Load model trained on GPU (via c++ frontend) into CPU (also via C++ frontend)

I run my code on several nodes on a cluster. On GPU enabled nodes, I train a nn, and save the parameters via torch::save. Now I want to load them on a CPU enabled node, where I have no GPU support. I get errors complaining that I don’t have the GPU support (which is correct). I think I need to tell torch::load that it needs to convert what it loads to CPU model. But I can’t find anywhere how.

For python, the approach is clear in a few posts. But how to do this for c++ frontend.

I also tried converting the model to cpu (with model->to(device)), where device was a CPU device, before saving it on GPU. But that didn’t help either. Any ideas on how this can be done?

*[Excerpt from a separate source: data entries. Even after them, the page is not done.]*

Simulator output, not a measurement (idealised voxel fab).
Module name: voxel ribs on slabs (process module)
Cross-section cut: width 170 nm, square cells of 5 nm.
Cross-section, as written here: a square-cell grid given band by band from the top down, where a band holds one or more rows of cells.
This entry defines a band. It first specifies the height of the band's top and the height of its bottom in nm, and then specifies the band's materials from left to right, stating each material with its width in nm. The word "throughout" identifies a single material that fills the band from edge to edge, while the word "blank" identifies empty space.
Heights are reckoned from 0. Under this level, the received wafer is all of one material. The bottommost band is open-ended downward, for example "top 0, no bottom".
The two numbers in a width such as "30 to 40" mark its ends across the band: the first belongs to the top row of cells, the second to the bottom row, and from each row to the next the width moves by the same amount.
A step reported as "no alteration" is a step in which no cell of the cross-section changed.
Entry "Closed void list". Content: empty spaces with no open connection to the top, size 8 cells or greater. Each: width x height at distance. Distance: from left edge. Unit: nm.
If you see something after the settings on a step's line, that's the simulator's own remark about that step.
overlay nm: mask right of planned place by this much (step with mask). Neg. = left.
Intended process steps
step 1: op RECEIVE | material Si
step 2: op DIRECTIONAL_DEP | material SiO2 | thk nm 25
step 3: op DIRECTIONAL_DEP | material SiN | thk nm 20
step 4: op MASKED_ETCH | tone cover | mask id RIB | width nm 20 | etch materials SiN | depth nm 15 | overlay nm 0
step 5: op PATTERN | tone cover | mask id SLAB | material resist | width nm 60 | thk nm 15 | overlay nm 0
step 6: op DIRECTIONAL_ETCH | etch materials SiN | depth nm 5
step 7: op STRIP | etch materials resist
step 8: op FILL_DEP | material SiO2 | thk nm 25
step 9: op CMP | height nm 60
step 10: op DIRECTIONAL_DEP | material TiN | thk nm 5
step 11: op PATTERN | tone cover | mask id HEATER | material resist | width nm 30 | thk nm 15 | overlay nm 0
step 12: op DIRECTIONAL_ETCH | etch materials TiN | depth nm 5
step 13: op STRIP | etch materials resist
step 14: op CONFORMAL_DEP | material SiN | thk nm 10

Error I get while loading:
terminate called after throwing an instance of ‘c10::Error’
what(): Cannot initialize CUDA without ATen_cuda library. PyTorch splits its backend into

So I ran some more tests. This problem only occurs when a model was trained at one point on the GPU. If I use the GPU version of pytorch c++, but never train on GPU (just CPU), and save the model, then it is possible to load the model using the pytorch CPU-only version. But once a model is trained on GPU, saving it results in a file that cannot be loaded with the CPU only version without triggering the warning. I would be very much helped with a workaround. Thanks!

Since my models are not very complex (i use a dense linear architecture), it would be very simple to overcome this problem by writing my own “save” and “load” functions. (Just saving the entries of the linear layers and biases…) I am about to do so, but it would be a waste if I am overlooking something.

Can anybody confirm that the above is at present an issue?